Defining Random, Isotropic Fields.

METHOD 1.

I have written a Fortran program that uses 2 random numbers (spherical angles theta and phi) to create a 3-component unit vector called k.
It similarly creates another 2 vectors, j and l.
It then calculates A which is defined as k x j and then B which is defined as k x l.
(It is a well known result that the cross product of 2 vectors creates a third vector which will be perpendicular to both original vectors.
Thus both A and B will be at 90 degrees to k.)

This process is repeated 5,000 times and each time we use our 3 main vectors, (k, A and B) to create a velocity field, u, following the method of Malik and Vassilicos.

In order to have a visual check that my flow field is randomly distributed, I have written an IDL program to plot the co-ordinates of my flow. I have chosen to plot 2d slices of my field, as this makes the results easier to understand.

Here are the results for the xy-plane, and also the xz-plane.

My fortran program also calculates the dot product of k and A and also of k and B.
If each pair are truely perpendicular, their dot products should be zero.
The average of these 5,000 quantities was of the order of -19 for each, so both are very close to zero.

METHOD 2

I have written an alternative Fortran program that uses 2 random numbers to create a 3-component unit vector called k.
We can then use k to define a new z-axis. We then set up new x and y axes such that they are perpendicular to our new z-axis.

We can then define a plane in our new co-ordinate system that will have k as its normal.
Once we have our plane, we need only 1 random number to define a new vector A, and similarly for B.

We then re-express A and B in terms of our original co-ordinate system.

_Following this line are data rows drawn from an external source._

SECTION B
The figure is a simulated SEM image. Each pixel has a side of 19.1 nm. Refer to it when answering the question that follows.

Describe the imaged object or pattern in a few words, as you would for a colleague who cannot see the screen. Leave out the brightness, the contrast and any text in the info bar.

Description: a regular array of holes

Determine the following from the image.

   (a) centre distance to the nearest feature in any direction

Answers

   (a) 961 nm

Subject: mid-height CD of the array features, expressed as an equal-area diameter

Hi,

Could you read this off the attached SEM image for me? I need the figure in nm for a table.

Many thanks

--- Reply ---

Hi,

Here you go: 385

Thus A and B are random vectors subject to the constraint that they are both perpendicular to k.

This process is repeated 5,000 times, and as with METHOD 1, I have created graphs of the co-ordinates in the xy-plane, and in the xz-plane.

This fortran program also calculated the dot product of k and A and also k and B. The average of these 5,000 quantities was of the order of -19, so is very close to zero, as we would hope for!